Thursday, January 11, 2018

Why the Boyscouts Shouldn't alow Girls to Join

Wow, this has to be the worst idea the Boy Scouts of America has ever had.

Hello, catholiccontriversy here and when I heard the news that the Boy Scouts are allowing girls to join really shook me. I'm an eagle scout. I joined scouting at age 5 as a tiger cub and remained active all the way until I turned 18 and was no longer allowed to be a scout. Scouting was a major part of my life, and it helped make me the man I am today. After hearing the news, I wanted to make a post immediately, but I had to really ask myself why I was so angry at hearing this news. Now after a month and a half, I've figured out how to put it into words.

First though, I need to talk about why scouting was such a great experience. Every Tuesday (that's when we had our meetings), I would meet up with a group of boys ages 10 to 18, and we would do various activities that made us better; be that survivalists, cooks, financial experts, citizens, or friends. Then once a month, we would go camping and spend a weekend together cooking our own food, sleeping outside, building fires for warmth, and having fun. Then for 1 week in the summer, we would go to summer camp and through a week of being stuck with each other, we would form a brotherhood while earning merit badges, firing weapons, hiking, and singing goofy camp songs. As I look back, what made scouting truly beautiful was how boys from a wide age range could come together as friends and just having fun being boys. Think about it, when was the last time you saw a 10 year old hanging out with a 15 year old not because they were related or the 15 year old was the babysitter, but because they were friends with common interests? You might never see that, but I saw it every week. When was the last time you saw a 16 year old say "hey guys, lets climb a tree and build a fort?" That was probably "too juvenile" or "not cool" for most 16 year olds you know, but I'd see it once a month, and some times I was the one saying it. That's what made scouting great, boys being able to just be boys without fear of judgement by peers, and that's ruined the moment girls enter the situation.

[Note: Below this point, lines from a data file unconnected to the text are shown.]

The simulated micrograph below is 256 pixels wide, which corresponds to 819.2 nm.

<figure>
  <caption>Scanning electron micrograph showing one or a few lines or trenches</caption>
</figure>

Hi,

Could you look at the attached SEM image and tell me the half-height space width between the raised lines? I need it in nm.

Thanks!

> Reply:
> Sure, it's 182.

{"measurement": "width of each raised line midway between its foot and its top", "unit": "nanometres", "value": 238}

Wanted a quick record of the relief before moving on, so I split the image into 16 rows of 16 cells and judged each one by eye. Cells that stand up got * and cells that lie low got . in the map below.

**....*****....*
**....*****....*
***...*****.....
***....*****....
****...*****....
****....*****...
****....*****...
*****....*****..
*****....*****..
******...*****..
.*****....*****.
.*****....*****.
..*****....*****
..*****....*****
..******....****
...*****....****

What made scouting work is that you would have the younger boys looking at the older boys for social proof that "it's OK to let loose," and by the time you were 16 or 17, you've been in scouting so long you just don't care anymore that what you're doing isn't "cool." We sing really campy camp songs. We would go to playgrounds for summer family picknick events. We would make up our own games while on camping trips. For a 10 year old, it's a little intimidating to be surrounded by all these older boys in middle school, but here they are, singing the same songs and paying the same made-up games with you, so it must be OK. You're 12 or 13, kind of insecure and worried about what people will think of you; but, here are these high school kids sing the same songs and playing the same made-up games as you, so it must be OK. Then when you're a sophomore or junior in high school and you're doing these super embarrassing, childish things; but who cares, the young kids aren't your peers, and the other older boys are your brothers, it's not like you're at school around the popular kids. That's what made scouting great, that unspoken social contract of "I'm not at school, I'm just with some guys that want to have fun without worrying about the social stigma." That goes away the moment you introduce girls, and I have examples to back that up.

At summer camp about half of the merit badge counselors were women, most early to mid 20s I'd estimate. Not all of them were "prom queens" (mostly the opposite), but women none the less. The dynamic of the merit badge classes was very different depending on if a woman or man was teaching it. If a man was teaching it, the class was the kind of care free environment I described previously. Everyone was there to learn and generally well behaved because they wanted to be there, but you'd joke around with the counselor, say some weird things, pride yourself on your bodily functions like belching, and other "boys will be boys" kind of fun. If the class was taught by a woman however, the dynamic changed. Everyone subconsciously wanted to impress her, be a big shot and master whatever the class was about, "because if she's teaching it she must find it useful" or whatever our pubescent animal brains thought. No one was ever actively trying to court the counselor because she was older and we had no shot, but there was still that primal urge to "wooh" that wasn't present with the men counselors.

Then there was also a time when we were on a campout and some civil war reenactors were on the same campground as us, and one of them brought their 11 or so year old daughter with them (no big deal, free country and what not). For about the first half of the Saturday, it was just us, having fun, playing games, making fires, and boys being boys. Well, about halfway through the day she decided to join us in our fun, and while we still had our fun, the dynamic immediately changed. None of us were even floating the idea of a relationship (we were only going to see each other this weekend, and no one had delusions of keeping in touch), but she was still a girl, and we were boys, and I remember many casual conversations trying to be "yeah, I once fought a bear with my bare hands, I'm kind of a tough guy" among the troop. Granted, it was kind of fun, but not at the level I had when it was just my friends and I.

While the fun was still there, it wasn't nearly at the level of only boys, and those were short encounters with girls we knew for a week or less. Now, imagine similar age girls being there on a regular basis, going to the same meetings and events as the boys. Who's going to sing "Alice where are you going" when their crush is present? Who's going to say "lets build a fort and pretend to being warring nations" when a cute girl is standing right next to them? No one. The beauty of Boy Scouts is that it was a safe space for boys to just be boys, away from girls. For 1 hour a week, 1 weekend a month, and 1 week a year, a group of boys was able to forget about the teen and pre-teen social world and just have fun. That's gone when you bring girls, the driving force of the teen and pre-teen social world, into that safe space. This has been catholiccontriversy, signing off, and may God bless you.